Innico Maria Guevara-Suardo

Innico Maria Guevara Suardo
Innico Maria Guevara Suardo.jpg
Lieutenant Grand Master of the Order of Saint John
In office
13 June 1805 – 25 April 1814
Preceded byGiovanni Battista Tommasi
Succeeded byAndrea Di Giovanni y Centellés
Personal details
Born4 June 1744
Naples, Kingdom of Naples
Died25 April 1814 (aged 69)
Catania, Kingdom of Sicily
NationalityItalian

Innico Maria Guevara Suardo (4 June 1744 in Naples – 25 April 1814 in Catania) was a member and leader of the Order of Saint John (also known as the Sovereign Military Order of Malta).

Life

Born into a Neapolitan noble family of Spanish origin, he was made lieutenant of the Order on the death of Grand Master Giovanni Battista Tommasi in 1805, since the Order had been expelled from its traditional base on Malta and was now based in Catania. Guevara Suardo distinguished himself as an admiral of the Order's naval fleet, using all his authority and firmness to prevent the Order's lands in Sicily being sold, as was planned during the reign of Joachim Murat, the new king of Naples.

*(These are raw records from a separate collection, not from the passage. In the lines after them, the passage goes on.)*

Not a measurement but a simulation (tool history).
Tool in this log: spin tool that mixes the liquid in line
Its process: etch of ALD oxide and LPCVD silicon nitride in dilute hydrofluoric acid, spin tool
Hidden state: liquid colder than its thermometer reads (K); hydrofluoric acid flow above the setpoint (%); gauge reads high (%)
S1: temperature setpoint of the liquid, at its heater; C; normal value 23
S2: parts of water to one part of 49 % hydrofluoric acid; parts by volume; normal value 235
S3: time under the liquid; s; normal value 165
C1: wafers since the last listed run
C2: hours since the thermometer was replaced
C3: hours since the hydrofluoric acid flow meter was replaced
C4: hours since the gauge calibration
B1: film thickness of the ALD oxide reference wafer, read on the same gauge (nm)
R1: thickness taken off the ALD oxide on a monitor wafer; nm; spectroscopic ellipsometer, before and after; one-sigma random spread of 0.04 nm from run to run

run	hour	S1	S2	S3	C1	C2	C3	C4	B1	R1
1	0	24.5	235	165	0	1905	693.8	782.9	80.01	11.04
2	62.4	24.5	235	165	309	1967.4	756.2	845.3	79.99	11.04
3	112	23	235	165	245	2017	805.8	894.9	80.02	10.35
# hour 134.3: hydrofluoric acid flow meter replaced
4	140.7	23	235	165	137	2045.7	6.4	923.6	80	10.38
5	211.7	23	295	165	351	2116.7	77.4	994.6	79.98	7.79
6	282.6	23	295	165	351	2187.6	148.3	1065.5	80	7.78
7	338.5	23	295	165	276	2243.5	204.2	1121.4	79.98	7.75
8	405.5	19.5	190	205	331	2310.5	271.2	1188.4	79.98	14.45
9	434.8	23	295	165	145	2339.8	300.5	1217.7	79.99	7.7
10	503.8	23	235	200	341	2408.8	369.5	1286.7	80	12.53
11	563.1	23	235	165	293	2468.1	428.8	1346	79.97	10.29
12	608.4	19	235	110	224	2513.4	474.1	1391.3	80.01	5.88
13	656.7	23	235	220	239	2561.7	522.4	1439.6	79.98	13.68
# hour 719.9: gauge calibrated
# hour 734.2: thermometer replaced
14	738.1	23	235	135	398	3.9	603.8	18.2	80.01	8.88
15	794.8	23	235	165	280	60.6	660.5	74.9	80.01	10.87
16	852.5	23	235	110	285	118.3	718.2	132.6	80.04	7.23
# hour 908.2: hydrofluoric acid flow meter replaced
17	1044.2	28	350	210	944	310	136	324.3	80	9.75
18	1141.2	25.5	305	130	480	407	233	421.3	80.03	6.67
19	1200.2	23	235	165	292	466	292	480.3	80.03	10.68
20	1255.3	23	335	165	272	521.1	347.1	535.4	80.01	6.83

On 23 June 1811 he also had to accept the suppression of the Order of Saint John of the Bailiwick of Brandenburg, operated by Frederick William III of Prussia, who founded a new order with a view to nominating the new Grand Master, so as to completely remove the ancient Brandenburg institution from the Catholic Order of Malta. During his lieutenancy he also worked hard to get the British government to return complete control of Malta to the Order, which they were unwilling to do even after the end of the Napoleonic Wars. With a political and diplomatic commitment, in the same years in which the Order and Britain faced off against each other, Gustav IV Adolf of Sweden offered to transfer the Order's base to the island of Gotland, so as to have the prestigious order based on Swedish soil. Guevara-Suardo was grateful for the offer but refused it right as soon as it was made, since accepting it would look to the British as if the Order was giving up its legitimate and secular claims on Malta. On his death in 1814 Guevara Suardo was buried in the convent church of Novaluce and succeeded as lieutenant by Andrea Di Giovanni y Centellés.

Sources

  • (in Italian) Francesco Giuseppe Terrinoni, Memorie storiche della resa di Malta ai francesi nel 1798, tip. delle Belle Arti, Roma, 1867.